Monday, Jul. 12, 1976
The Iron Within
The climax of jubilation finally came and went. Would the rest of the year be an anticlimax? Perhaps, but it also might provide some time for further reflection and attention to some omissions. Despite the bestselling 1876, remarkably little was said or remembered about America's Centennial celebration. The occasion a century ago was exuberant, boisterous and, above all, confident. Amid the Philadelphia Exhibition's 13 acres of new, awe-inspiring machinery, President Grant pulled a lever to release the first jet of steam and tens of thousands of Americans oohed and aahed: wool was combed, water was pumped, newspapers were printed, cloth was sewn, shoes were stitched together. More in keeping with the public mood, Author William Dean Howells exulted: "It is in these things of iron and steel that the national genius most freely speaks."

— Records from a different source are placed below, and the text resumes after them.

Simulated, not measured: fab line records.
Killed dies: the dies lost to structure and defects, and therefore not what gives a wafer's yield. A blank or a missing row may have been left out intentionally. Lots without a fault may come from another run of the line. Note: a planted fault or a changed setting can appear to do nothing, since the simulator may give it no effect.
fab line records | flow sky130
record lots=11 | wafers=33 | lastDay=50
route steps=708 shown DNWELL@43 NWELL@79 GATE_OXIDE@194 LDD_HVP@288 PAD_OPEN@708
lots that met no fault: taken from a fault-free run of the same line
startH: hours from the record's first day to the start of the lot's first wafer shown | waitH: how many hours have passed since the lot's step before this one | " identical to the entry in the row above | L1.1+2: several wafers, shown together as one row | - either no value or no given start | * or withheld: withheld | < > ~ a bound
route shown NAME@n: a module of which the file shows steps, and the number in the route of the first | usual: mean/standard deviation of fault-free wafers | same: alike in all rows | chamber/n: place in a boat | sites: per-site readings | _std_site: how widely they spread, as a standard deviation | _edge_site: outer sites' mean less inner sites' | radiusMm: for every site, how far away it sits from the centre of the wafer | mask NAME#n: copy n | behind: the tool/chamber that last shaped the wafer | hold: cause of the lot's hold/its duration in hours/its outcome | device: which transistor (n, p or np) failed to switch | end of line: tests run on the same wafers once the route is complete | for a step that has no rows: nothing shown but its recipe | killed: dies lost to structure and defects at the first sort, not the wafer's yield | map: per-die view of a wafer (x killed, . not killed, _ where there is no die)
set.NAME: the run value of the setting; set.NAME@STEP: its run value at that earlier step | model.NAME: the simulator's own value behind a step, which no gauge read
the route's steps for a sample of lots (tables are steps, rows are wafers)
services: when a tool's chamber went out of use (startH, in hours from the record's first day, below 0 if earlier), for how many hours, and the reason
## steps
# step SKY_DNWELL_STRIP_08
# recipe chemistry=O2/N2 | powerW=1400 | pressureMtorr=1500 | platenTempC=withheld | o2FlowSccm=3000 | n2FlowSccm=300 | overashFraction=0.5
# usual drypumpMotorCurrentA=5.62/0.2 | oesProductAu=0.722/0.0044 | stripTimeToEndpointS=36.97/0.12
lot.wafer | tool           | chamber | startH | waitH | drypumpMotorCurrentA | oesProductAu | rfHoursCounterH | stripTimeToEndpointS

In this year's Bicentennial celebration, thoughtful commentators were not boasting of iron and steel--or computers and rockets--the outward manifestations of national power. They were preoccupied with the inner nation. Does it still contain the iron and steel of character necessary to maintain the American enterprise? Many fear that the U.S. has been fatally weakened by its material success. It is certainly possible to find signs of satiety, decadence and disorder. But the evidence points more strongly to a new optimism, and to an occasionally grim determination to be harder on ourselves, clearly underlined by the Supreme Court's ruling upholding the death penalty (see THE LAW).
Henry Adams' obsession with the dynamo remains an essential element of the American spirit. Yet in their inward-looking mood, Americans in 1976 are urgently trying to recover things that were taken for granted in 1876.